Redshift Reflections – Season 1 Episode 2: Behold The Rusted Hills

Redshift Reflections gives our producer Evan a chance to talk about the making of each episode of Redshift. A behind the scenes look at the stories, the voices, and the questionable science behind our audio series.
Behold The Rusted Hills (or its alternative title Lovecraft Goes To Hibbing) is an odd episode in many ways. It was the most “adapted” script we had done to that point, though through no fault of the author. The original story, written by local food blogger James Norton, had a fair amount of exposition done out of character, and one of the rules I had established when we started Redshift was “no godly narrator”. I’ll talk more about this in the next installment where we cover Episode 3 titled “The Narration”, but suffice it to say that I wanted as much of the action to happen “in the world” as possible and when you start relying on a narrator to fill in the gaps, it’s very easy to slide more into audio book and less audio theater. The downside of this is you have to put words in the mouths of characters (or in the case of Man On Bus at the beginning of the story, make up a whole new character) that can sound stilted or a little too on the nose. I don’t think I was a good enough writer when I was working on this to overcome some of my self-imposed limits, but thankfully when you are dealing with this kind of “weird fiction” you can get away with slightly subpar dialogue (just ask David Lynch).

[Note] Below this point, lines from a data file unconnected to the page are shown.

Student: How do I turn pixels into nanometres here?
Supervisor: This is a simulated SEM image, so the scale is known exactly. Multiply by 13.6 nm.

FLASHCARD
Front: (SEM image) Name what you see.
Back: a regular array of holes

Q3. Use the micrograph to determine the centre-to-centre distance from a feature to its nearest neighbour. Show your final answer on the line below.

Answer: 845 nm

There’s a saying in writing circles that goes “show, don’t tell” which many people are familiar with and takes on an entirely different dimension when you are dealing with audio drama, where the line between “telling” and “showing” is very blurry. When I was putting this episode together, I think I relied too much on sound design to fill in the gaps in setting, and it didn’t always work. A great example is the scene toward the beginning when Steve (played by Eric Thompson) is traveling to Iron Lake in the coach van with Joan (originally John in the story and played once again by Ellen Lucast who keeps getting cast in roles that change to fit her) and a very surly Russian coach driver played brilliantly by Chad David. I don’t remember what inspired having the driver mumble to himself during the scene and while it was a great piece of improv on Chad’s part, I think in final scoring it ends up being distracting during what is really an important bit of worldbuilding being laid out by Joan.
Minor shill – Patreon supporters can listen to the original audio files of Chad’s rantings on our Patreon page right now. End shill.
One piece of audio design that absolutely worked was the final confrontation between Steve and the aged population of Iron Lake. This scene was truly the moment that we were no longer a bunch of random folks putting on a show and became “The Redshift Cast”. We recorded this episode at Shock And Audio (as opposed to our regular home, Minnehaha Recording Company) which was better set up for crowds scenes, being more regularly used for band recording at the time. We had to move studios due to scheduling issues that were probably my fault but it ended up becoming a happy accident because getting almost the entire cast into a room to play a gaggle of elderly cultists was easily one of the highlights of producing our first season. Under the direction of Bob Strootman, who took the title of “Pain Conductor” after this, a dozen or so mostly under-30s became a first rampaging, then a thwarted, mob of oldsters to create a scene that was the right mix of menacing and ridiculous to match the tone of the overall story really well. Plus it gave us “You will drink!” and “Some kind of dervish”, lines that are still repeated when the actors should be focusing on other things.
One thing I had forgotten since doing this is how much local flavor we worked into the script. Since the story takes place in a very specific location rather than just “the future” or “on a spaceship”, I wanted to bring in as many details as I could that local listeners (at the time the vast vast majority of our listeners) would catch without distracting too much. Beyond the Soviettes and Triple Rock Club mention in the first scene, the final scene also has samples of rapper POS and spindly local radio titan Mark Wheat thrown in. Adding in little bits that are only amusing to a very small audience (sometimes that audience is just me) became more prevalent in the second season, but this is probably where it began.
If I were inclined to do such things, Behold The Rusted Hills is easily the episode I’d most like to give another shot. But for all of its flaws, it is an incredibly important episode for me and the rest of the Redshift cast. This was our “Mallrats”, not perfect, maybe not even as good as our first effort, but important for our growth and influential in all of our later work.